Practical tips for accountability in product teams

Accountability is a fascinating topic. The textbook definition is “the quality or state of being accountableespecially: an obligation or willingness to accept responsibility or to account for one’s actions”. While a lot has been written about individuals, I’ve found in my experience, the actual mechanics of how to think about team accountability for product teams, pretty lacking. This post is an attempt to describe the framework that has been useful for me. A few of these tips are borrowed from the great executives I’ve had the pleasure to work with and a few are homegrown. Hopefully, this helps somebody who is just starting out or well into their manager/team leader journey.

Why? What is the point of this?
Delegation without monitoring is abdication – Andy grove
When you make that jump from an individual contributor to a manager to a functional group leader, you are always given the advice, hire great people, give them a goal and purpose and finally give them autonomy. That’s how you re going to scale. However, that is just one side of the equation. To be a great leader you have to understand how to drive accountability in your teams as well.
Right people + defining roles and responsibilities + operating rhythm = success
I define operating rhythm as the framework by which you drive accountability in your teams and finally in the entire organization.
Why is this required? What is missing in the general hire->motivate->autonomy cycle is the feedback loop. How does the team know that they are doing better? as a leader how do you navigate and understand the things that you need to focus on to make your organization better? As your team and company get bigger and bigger, this problem compounds – how do you know whats working, not working when you are far away from the actual work? This is where the operating rhythm comes in – you need to have a regular defined framework and process for you to create this feedback loop.
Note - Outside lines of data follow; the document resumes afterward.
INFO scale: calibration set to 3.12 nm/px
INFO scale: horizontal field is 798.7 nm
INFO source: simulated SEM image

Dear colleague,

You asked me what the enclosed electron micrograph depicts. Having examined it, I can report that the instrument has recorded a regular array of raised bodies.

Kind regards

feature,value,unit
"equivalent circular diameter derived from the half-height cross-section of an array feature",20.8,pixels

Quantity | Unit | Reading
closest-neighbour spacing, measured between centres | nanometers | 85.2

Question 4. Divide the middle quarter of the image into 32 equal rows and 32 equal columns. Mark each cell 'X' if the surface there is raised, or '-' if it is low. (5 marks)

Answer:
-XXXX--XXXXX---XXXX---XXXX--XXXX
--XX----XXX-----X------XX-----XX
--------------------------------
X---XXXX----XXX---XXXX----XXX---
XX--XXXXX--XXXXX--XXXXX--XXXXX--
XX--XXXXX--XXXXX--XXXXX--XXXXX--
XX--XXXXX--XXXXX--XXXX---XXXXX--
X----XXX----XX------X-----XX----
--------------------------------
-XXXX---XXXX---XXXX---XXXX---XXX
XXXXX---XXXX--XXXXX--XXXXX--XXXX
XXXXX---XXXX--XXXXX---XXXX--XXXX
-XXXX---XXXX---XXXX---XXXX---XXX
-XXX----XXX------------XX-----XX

Operating rhythm for product teams
In any organization that has multiple product streams, dependency management and making sure the trains are running on time i.e delivery is predictable, becomes complex. A great operational practice is the “Review meeting”. The main players in this meeting are
  • You, the functional owner responsible for the output of the group
  • Product manager (defines the what)
  • Engineering Manager (defines the how and when)
  • Project manager (tracks the when)
Your organization may have one person who does all three or some other combination – but the main thing to focus is that these roles are represented in this meeting. The key this is that everybody who needs to make a decision for the particular product stream must be at the meeting.
The objective of this meeting is to ensure that the team (including you) gets the full view of what is happening on the ground. This is the forum to uncover and remove roadblocks, make tradeoffs and enable fast decision making.
The review meeting should be scheduled in advance and is ideally weekly. There should be a low documentation overhead. The team should not spend a ton of time preparing for this meeting. The actual documentation artifact is not important – discussing the content is more important. The document artifacts should be sent to all participants in advance. This meeting should be mandatory and should just become a part of the weekly routine. The document should cover
  • What is in flight?
  • What is the value of what we are delivering?
  • What is the expected timeline?  Are we on track (Yes/No)? If no – what are the roadblocks?
  • What are the tasks that are expected to complete this week (examples: Product stories due to grooming on X date, design mockups for the first review on Y date)
  • Did we finish the tasks we committed to last week? What’s next up?
The actual meeting should be short – no more than 30 minutes. Everybody should have pre-read the material. Do not regurgitate the material. The time should be spent on talking through items that are off-track and possible solutions. Detailed minutes and action items are circulated post meeting (within a day) and added to the tracker for the next meeting.
What do you get out of this? 
This regularly scheduled meeting establishes the key operating rhythm of your team and is a mechanism to ensure that your team is sticking to the goals as well as a shared sense of accountability. This process is pretty lightweight and is extremely useful to keep the trains running on time. You also get to remove roadblocks in a timely fashion and pick up on signals that you can tradeoff really quickly.
Functional benefits
  • Immediate feedback on whats working not working, immediate surfacing of roadblocks. You can now clear em!
  • All decision makers in one room – really speedy decision making – no more punting.
  • Immediate signaling when projects are getting off track – more time to correct course make scope/time tradeoffs
  • Trains run on time – predictable delivery
Soft benefits
  • The team feels empowered – there is fast decision making and they are making the decisions with full transparency
  • The team has a sense of accountability since we are all looking at a shared commitment on a week to week basis
  • The team is absolutely aligned with what is required to be done
  • You get to understand whats going on a day to day basis
I follow this process for all my current teams and we’ve gotten into a good rhythm, each meeting lasts about 15-20 min every week, a total of an hour a week. Time well spent!